Tuesday, December 27, 2016

A less digital December

The four weeks of Advent seemed never-ending to me as a child. Christmas was made so much more magical by the fact that I had to wait forever for it to arrive. (Obviously, I mean literally forever here.) Now the time between Thanksgiving and Christmas seems to evaporate like so much fog as the sun rises. A lot of that has to do with AGU, a huge conference, being in the middle of the month. But a lot of it is just the rush of whatever seems important when you're an adult. And okay, a lot of it really is important- like bills and groceries and exercise and work.

And then other times it's emails and games on the phone and things that might be nice but aren't as important by far as sitting don with friends and family and genuinely spending time with them. In November, before Thanksgiving, I decided to log off email on my phone and give up digital games until Christmas. At the time, I thought I would get so much time back in my life and I was sure that going "digital-light" would uncomplicate my December.

The good news, I guess, is that it didn't complicate it more. The month still seemed to fly by though and I'm not sure I ever had so much more time to do those things that are more important. I still felt rushed and stressed and out of time. So, while I'm not very much for New Year's resolutions, this year I might make one to be more conscious of how I'm spending my time and more mindful of the things that really matter.





My prediction for how long this resolution will last? Maybe a month?

Saturday, December 17, 2016

Surprise Good Things

This week was the Fall 2016 AGU meeting in San Francisco, CA. For anyone not familiar, it's the annual meeting of the American Geophysical Union and it's attended by over 20,000 scientists annually (24k last year). Just about every topic in the very broad Earth Science umbrella is covered and there is no way to see all of it. This year, a conversation that I had months ago with a friend has been on my mind as I move between meetings, talks, and poster sessions. I won't get into the longer conversation we had but, in response to a comment I made, my friend suggested that female role models were less important to me because I had always had them.

Though it took me by surprise, it was an incredibly true assessment. Throughout my growing up, I was surrounded by women (and men) doing awesome things. I was never told (at least, not by my parents) that there was anything that I could not be. Other people suggested it but I was always encouraged to shrug off their comments. Luckily, I am just contrary enough (it's an ingrained personality trait) that the suggestion that I cannot do something will usually spur me on to prove that I can, regardless of wanting to or not. It gets me into trouble sometimes.

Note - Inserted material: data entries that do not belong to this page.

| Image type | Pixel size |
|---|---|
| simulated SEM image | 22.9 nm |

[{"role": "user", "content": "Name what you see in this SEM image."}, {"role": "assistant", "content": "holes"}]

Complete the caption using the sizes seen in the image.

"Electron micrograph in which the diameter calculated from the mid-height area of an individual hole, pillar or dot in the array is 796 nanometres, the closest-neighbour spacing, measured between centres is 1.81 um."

On Monday evening, I met a fellow scientist, helicopter and fixed wing pilot. It's an unusual thing and even more unusual that both of us were women. Like all pilots when meeting, we were quickly off an talking. It was surprising and it was exciting. You have to understand the odds here. Women account for only about 5% of all pilots in the United States. Based on FAA statistics, only about 1.3% of all pilots in the US (both men and women) are dual fixed wing and rotorcraft certified. Even if that 1.3% applies to women (it's probably lower), the odds of happening to bump into another female PhD (roughly 1.5% of the population of the US), who is also a pilot with a dual certification were pretty low. We were both incredibly excited. ;-) It mattered in a way that is difficult to describe but deeply exciting.

Our meeting didn't change my belief in my own ability to do science or to fly an airplane or a helicopter but it was still powerful and unique to find someone that I shared so much in common with.

Tuesday, December 6, 2016

Christmas in Texas

You can take the girl out of the North but it's hard to take the North out of the girl. There are so many things I love about living in Southern states. Okay, mostly Georgia. Whether I'm in Georgia or Texas or Florida though, I still find it hard to get in the Christmas spirit when it's 70 degrees F outside. While "Christmas is still Christmas after all" (name that movie anyone?), I always find myself yearning for snow and for temperatures cold enough for hot cider and hot chocolate and warm clothes.

The day after Thanksgiving, I dutifully put on jeans, sneakers, and a long sleeve shirt, as if it were cool enough to warrant it. A whole group of us headed out to pick trees and drink cider and it was wonderful. As soon as we arrived home though, I swapped out my long sleeve for a t-shirt and my sneakers for flip flops. The house was starting to look Christmas-y and our cat was definitely in the holiday spirit but it still didn't feel quite like Christmas.







Last weekend we headed to San Antonio with close friends for a quick weekend getaway. It was raining and in the 40's or 50's all weekend. I think we were all drenched at one point or another. And it was brilliant. Rain isn't snow but it was cool enough to bundle up as we toured around. Warm beverages were no problem and neither was hot soup. The lights along the river walk were magical as we wandered along. Mass at the cathedral was great (and a well timed Saturday night coincidence), though I've never been to Mass with a mariachi band before. Somewhere between the chill and the friends and the lights and a beautiful Mass, I found a little more Christmas spirit. Even if it was 70 again today.